Fine tune the mode on GPU

In Week2’s Lab, section 2.2 - Fine tune the model was run on CPU. I tried to run trainer.train() on my GPU which has 32G memory and I get the OutOfMemoryError message. How to decide the GPU memory size required to fine tune a given model?

Hi @Real_Emily ,

I understand that you are doing a full fine-tuning right?

To calculate the memory required for this task you have to consider several variables:

  1. The size of the base model. That’s for starters the one thing that may consume the most as the weights will have to be loaded into the RAM.

  2. Batch size: You are in control of this one. The batch size will also impact the memory usage. The bigger the batch the more memory is needed.

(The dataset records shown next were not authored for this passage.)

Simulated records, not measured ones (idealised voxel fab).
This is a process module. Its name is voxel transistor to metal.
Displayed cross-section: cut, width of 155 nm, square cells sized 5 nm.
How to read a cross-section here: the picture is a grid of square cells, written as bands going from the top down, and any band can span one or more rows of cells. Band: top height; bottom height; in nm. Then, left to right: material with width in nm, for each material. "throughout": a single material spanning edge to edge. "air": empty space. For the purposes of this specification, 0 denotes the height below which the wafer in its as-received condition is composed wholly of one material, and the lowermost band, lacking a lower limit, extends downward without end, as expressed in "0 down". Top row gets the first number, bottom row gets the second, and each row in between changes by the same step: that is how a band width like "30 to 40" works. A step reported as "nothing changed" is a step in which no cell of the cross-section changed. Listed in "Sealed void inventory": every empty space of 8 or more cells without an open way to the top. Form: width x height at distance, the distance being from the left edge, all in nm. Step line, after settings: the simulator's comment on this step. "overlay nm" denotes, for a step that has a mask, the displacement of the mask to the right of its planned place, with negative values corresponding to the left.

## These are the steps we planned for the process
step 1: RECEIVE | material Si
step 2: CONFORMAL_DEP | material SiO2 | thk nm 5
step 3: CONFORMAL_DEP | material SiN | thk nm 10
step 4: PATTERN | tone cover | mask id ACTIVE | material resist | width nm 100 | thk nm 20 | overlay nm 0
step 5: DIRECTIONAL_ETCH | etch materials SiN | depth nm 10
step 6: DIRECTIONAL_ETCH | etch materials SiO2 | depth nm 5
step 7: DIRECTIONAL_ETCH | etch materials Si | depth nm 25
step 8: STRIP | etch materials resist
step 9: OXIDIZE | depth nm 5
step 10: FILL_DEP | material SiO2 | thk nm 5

  3. Precision: Models come usually in 32bits but you can use quantization to go to 16bits or even 8 bits. This will definitively impact your memory usage, but also the precision.

There are other variables that will also impact like gradient accumulation, sequence length, the number of GPUs at your disposal.

HAVING SAID ALL THAT…
There are other ways to fine tune a model that will use much much less resources. One very well known and recommended is Peft + LoRA. With this, you can get almost the same quality of a full training at a fraction of the resources.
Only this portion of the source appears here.